There is a belief among some of the public that Heath Ledger‘s last performance was the insane Joker in The Dark Knight, when actually the actor died during the making of The imaginarium of Doctor Parnassus, a movie later released in 2009.
This tragedy left the great director Terry Gilliam with a huge challenge since Ledger was the character the whole story revolved around.
However, what is this movie about? Well, it all begins with a rickety wagon of wandering spectacles wandering wearily through the streets of London.
Inside is Mr. Parnassus, with his helpers attempting to make some money through what are ostensibly simple illusionist and mentalist tricks.
But in reality, the man is an immortal born over a thousand years earlier, courtesy of a bet he won with the Devil, who gave him eternal life.
During all that time, civilization completely changed, leaving him a poor, miserable, unhappy elderly man.
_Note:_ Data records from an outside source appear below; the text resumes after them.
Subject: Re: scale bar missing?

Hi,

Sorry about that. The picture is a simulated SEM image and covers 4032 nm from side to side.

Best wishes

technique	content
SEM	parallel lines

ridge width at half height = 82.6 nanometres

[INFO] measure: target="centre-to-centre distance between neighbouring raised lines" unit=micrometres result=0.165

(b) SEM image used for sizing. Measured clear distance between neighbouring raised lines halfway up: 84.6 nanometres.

Therefore, this gift actually turns out to be a trap, by which the Devil ensures to have a playmate to endlessly gamble with.
The latest of these bets is to bring five souls to the light or dark side, whereby the winner will get the gorgeous young Parnassus’ daughter as a prize.
Amid this millennial tug-of-war, the group of wanderers finds a boy hanging under a bridge, who is, however, miraculously still alive.
The immortal’s daughter initially seems to fall in love with him at first sight, wishing she could change life and finally have a family.
Except she soon discovers this mysterious stranger is also someone who has been cheating death for a long time, ultimately causing the devil and Parnassus to engage in an inevitable final confrontation.
The imaginarium of Terry Gilliam
There are very few rivals to Terry Gilliam‘s dream worlds in the entire cinematic tradition, uniting drama and comedy at their best in the creative imagination of this seventh-art genius.
The Imaginarium of Doctor Parnassus brings to 2009 that sadness of a past unable to return in contemporary society, so fast-paced to judge movies from even a few years earlier as obsolete.
So the magic window that, through mental power, becomes a portal to the dream world is a metaphor for the movie theater magic, where we can sometimes travel to magnificent realities out of existence.
As mentioned, this movie was the last of Heath Ledger, whom Terry Gilliam brilliantly replaced during the moments he goes through the dream portal.
At that point, other actors replace the character consisting alternately of the excellent Johnny Depp, Jude Law, and Colin Farrell.
Just in this idea lies the power of imagination behind this story, where the human mind can create beautiful scenarios and terrible nightmares with no escape.
In addition, the stunning and stylish sets and costumes blend perfectly in colors and moods with the digital special effects.
Although it has never been his style, Gilliam shows he can use computer graphics equally well as veteran directors such as James Cameron, for example, on his constant quest for advancing filmmaking technology.
Finally, this dark fable’s storytelling is, as always, impeccable, touching on humanistic and historical themes within fantasy universes we have never seen before.
Like dreams, within Gilliam’s movies, it is hard to tell where reality comes to an end and begins the world made of the same stuff as dreams.
So while still sad about a promising actor’s death, let’s take some comfort at least that his cinematic life leads to a respectable conclusion.
The brightest stars in this dream world
Although we rightly remember Heath Ledger‘s sad passing, however, the stars carrying the movie are two much older actors.
The first is the extraordinary Christopher Plummer, a somewhat cunning and occasionally dumb wizard in the Gilliam tradition of characters never quite perfect in their marvelous humanity.
Parnassus is a character remaining in our hearts, an older man able to shape worlds that do not exist and yet lives almost like a bum on the streets.
Walking through the bright and dark eras of the human race, by his side is always the sympathetic demon played by Tom Waits, who also seems almost like someone in need of a friend rather than a truly evil being.
Although theoretically, he is a negative figure, it is impossible not to agree with many of his statements and how consistently successful the man always makes his point, often more human than the humans themselves.
The moments when these two magnificent actors are together on screen are undoubtedly the most beautiful peaks of the movie, telling of a thousand-year relationship of hatred/friendship that is now unbreakable.
I also want to mention Parnassus’ fellow travelers, starting with the funny and faithful sidekick Verne Troyer and the beautiful daughter Lily Cole we already saw in The Zero Theorem by Terry Gilliam.
Finally, let’s also talk about the skillful Andrew Garfield, here in a small supporting role, later to be the star of the wonderful Under the Silver Lake, which we had already discussed on this site.
I hope to have succeeded in convincing you about giving a chance to The Imaginarium of Doctor Parnassus, a cinematic poem grossing well in 2009, yet I noticed it is a movie very few people talk about and recommend.